Sunday, November 17, 2024

What is a Deadlock

What is a Deadlock?

A deadlock occurs when two or more processes are unable to proceed because each is waiting for the other to release a resource.

Coffman Conditions (Necessary for Deadlock):

1. Mutual Exclusion: At least one resource is held in a non-shareable mode.

2. Hold and Wait: A process is holding at least one resource and is waiting for additional resources held by others.

3. No Preemption: Resources cannot be forcibly taken from a process holding them.

4. Circular Wait: A circular chain of processes exists, where each process is waiting for a resource held by the next process in the chain.

Deadlock Example with Transactions:

• Transaction A:

• Holds payments resource.

• Requests orders resource.

• Transaction B:

• Holds orders resource.

• Requests payments resource.

• This forms a circular wait between the two transactions.

Steps Demonstrated:

1. Transaction A locks payments.

2. Transaction B locks orders.

3. Transaction A requests orders but is blocked.

4. Transaction B requests payments but is blocked.
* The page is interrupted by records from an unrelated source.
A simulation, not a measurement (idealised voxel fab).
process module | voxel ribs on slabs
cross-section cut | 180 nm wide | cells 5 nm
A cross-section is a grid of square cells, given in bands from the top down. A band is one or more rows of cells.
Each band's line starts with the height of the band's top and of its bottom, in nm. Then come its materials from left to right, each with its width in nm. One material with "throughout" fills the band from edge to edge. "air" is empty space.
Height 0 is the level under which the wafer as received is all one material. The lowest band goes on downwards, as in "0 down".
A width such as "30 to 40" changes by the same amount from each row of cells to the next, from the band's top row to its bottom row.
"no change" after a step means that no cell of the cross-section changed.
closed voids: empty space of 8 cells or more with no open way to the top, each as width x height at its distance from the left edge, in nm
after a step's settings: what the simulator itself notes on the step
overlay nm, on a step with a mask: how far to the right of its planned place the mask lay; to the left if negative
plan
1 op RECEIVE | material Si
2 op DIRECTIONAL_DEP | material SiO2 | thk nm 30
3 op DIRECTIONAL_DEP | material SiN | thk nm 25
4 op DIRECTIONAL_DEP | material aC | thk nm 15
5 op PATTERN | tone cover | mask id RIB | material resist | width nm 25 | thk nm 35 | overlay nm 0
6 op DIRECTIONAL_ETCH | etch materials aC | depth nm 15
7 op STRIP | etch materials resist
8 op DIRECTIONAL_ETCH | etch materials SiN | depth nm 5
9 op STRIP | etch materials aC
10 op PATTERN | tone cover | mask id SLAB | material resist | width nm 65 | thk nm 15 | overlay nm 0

This cycle causes a deadlock.

Deadlock Recovery Methods:

1. Select a victim: Choose a process to terminate or roll back.

2. Rollback: Undo part of the process to break the deadlock.

Deadlock Prevention Techniques:

1. Request resources in a strictly increasing order.

2. Timeout or rollback processes holding resources for too long.

3. Banker’s Algorithm: A technique to avoid deadlocks by simulating resource allocation.